The Statue of Liberty lies collapsed on a beach as Charlton Heston unleashes a primal yowl, lamenting the fall of man. The climax of the original Planet of the Apes provided sci-fi cinema one of its most enduring and iconic images back in 1968. 46 years later, as with 2011’s surprisingly great series reboot Rise of the Planet of the Apes, knowing the inevitable violent conclusion Dawn… spends its runtime barreling towards is no barrier to enjoying its evolution.
Replacing Rise of the Planet of the Apes’ Rupert Wyatt in the director’s chair, after the British filmmaker locked horns with studio heads over the direction this sequel-to-the-prequel should take, director Matt Reeves (Cloverfield) moves the story along a decade, with the humans now all but wiped out and Caesar (Andy Serkis) and his simian horde living peacefully in the hills of San Francisco following the last film’s chaotic finish on the Golden Gate bridge.

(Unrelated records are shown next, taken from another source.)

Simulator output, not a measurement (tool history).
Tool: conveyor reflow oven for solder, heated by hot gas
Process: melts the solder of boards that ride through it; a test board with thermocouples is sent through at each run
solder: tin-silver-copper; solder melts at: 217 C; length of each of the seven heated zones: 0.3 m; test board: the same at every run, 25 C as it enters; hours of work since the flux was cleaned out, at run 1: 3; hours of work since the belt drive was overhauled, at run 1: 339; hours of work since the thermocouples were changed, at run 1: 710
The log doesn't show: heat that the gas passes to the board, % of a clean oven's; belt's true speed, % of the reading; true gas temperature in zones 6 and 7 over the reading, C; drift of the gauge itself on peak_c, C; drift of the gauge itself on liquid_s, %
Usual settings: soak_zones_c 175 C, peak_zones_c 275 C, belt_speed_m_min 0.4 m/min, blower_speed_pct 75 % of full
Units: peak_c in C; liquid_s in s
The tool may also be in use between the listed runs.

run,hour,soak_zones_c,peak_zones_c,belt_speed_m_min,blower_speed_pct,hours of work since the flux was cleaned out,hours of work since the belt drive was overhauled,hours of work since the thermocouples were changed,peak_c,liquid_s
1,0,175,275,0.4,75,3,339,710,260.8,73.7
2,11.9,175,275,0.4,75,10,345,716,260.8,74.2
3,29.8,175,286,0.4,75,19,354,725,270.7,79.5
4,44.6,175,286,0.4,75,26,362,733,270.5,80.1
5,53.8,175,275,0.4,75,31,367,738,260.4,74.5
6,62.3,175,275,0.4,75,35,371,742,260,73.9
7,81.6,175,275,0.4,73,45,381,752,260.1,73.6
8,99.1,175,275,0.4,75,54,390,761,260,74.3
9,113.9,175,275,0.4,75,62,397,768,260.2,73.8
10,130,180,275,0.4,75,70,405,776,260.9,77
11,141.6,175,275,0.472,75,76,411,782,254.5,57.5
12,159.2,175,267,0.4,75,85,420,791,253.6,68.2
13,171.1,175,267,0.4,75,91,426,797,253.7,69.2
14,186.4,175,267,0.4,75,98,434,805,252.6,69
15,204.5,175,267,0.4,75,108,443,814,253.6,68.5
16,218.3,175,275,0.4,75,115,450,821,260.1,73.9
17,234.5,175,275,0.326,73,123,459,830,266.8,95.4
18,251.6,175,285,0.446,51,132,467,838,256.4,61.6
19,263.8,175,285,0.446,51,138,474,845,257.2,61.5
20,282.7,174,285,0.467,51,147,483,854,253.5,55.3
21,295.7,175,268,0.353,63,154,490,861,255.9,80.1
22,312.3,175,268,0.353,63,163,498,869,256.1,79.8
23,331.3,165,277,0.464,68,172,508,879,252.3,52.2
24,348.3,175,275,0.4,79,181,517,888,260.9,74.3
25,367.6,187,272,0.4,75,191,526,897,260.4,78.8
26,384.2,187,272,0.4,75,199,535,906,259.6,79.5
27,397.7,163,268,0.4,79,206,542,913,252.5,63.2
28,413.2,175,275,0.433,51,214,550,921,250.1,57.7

In the intervening years between the two films, the simian flu built in Will Rodman’s (James Franco) lab in Rise… has decimated mankind with only a few immune to its devastation. Dawn… finds San Fran’s survivors holed up in an outpost desperate for electrical power to aid their survival. Only one problem – the dilapidated dam that holds the answer to their prayers rests on Caesar’s turf. An uneasy truce is engineered, but as you might guess, not for long. Lead man Malcolm (Zero Dark Thirty’s Jason Clarke) soon finds his everyman facing off with Gary Oldman’s de facto human leader Dreyfus who believes in “saving the human race” from what he and his followers cynically dismiss as “talking apes with big spears.”
With both sides tooling up for armageddon the tension builds and inside 30 minutes Caesar has already made human jaws drop – yours will too – with a proclamation delivered on horseback: “Apes don’t want war but will fight if we must.”
Despite this, as Serkis has maintained in interviews, Dawn… is not a war movie. “It’s a peace movie… about avoiding conflict. It’s about empathy, it’s about family, and it’s about prejudice really, ultimately. Prejudice on both sides and how both sides deal with the other and how they manage that prejudice.” Indeed, Dawn… is about something bigger than that. It’s about nature, order and the unstoppable force of violence once it’s been let out its cage.
Speaking of cages, one of the film’s most interesting narrative threads sees Caesar’s son Rocket (Terry Notary) caught in the crossfire of loyalty to his father’s pacifism and Koba’s (Toby Kebbell) mutinous quest for revenge on the humans that maimed him in Rise…, desperate for them to know “life in a cage.” Watching in 3D, you’re pulled even further into his dilemma.
It’s thanks to great leaps in motion capture technology going all the way back to Gollum in Lord of the Rings (another Serkis character) that this film’s most moving moments come courtesy of the ape characters, whose levels of emotional detail were simply not possible only a few years ago.
We’re used to hearing the plaudits for the latest tech-heavy, superhero mash up and its eye-shredding FX but too often the inevitable mano-a-mano slug fest finale lacks any depth while descending into a cacophony of digital noise. As pure escapism it can work, but it’s reassuring to experience a film able to deliver both blockbuster visual thrills and characters you care about. Yes, this special effects monkey business has come a long way since blokes in hairy suits in Stanley Kubrick’s 2001: A Space Odyssey. But this isn’t just a visual spectacle – Dawn Of The Planet Of The Apes provides poignant pause – or should that be paws? – for thought too.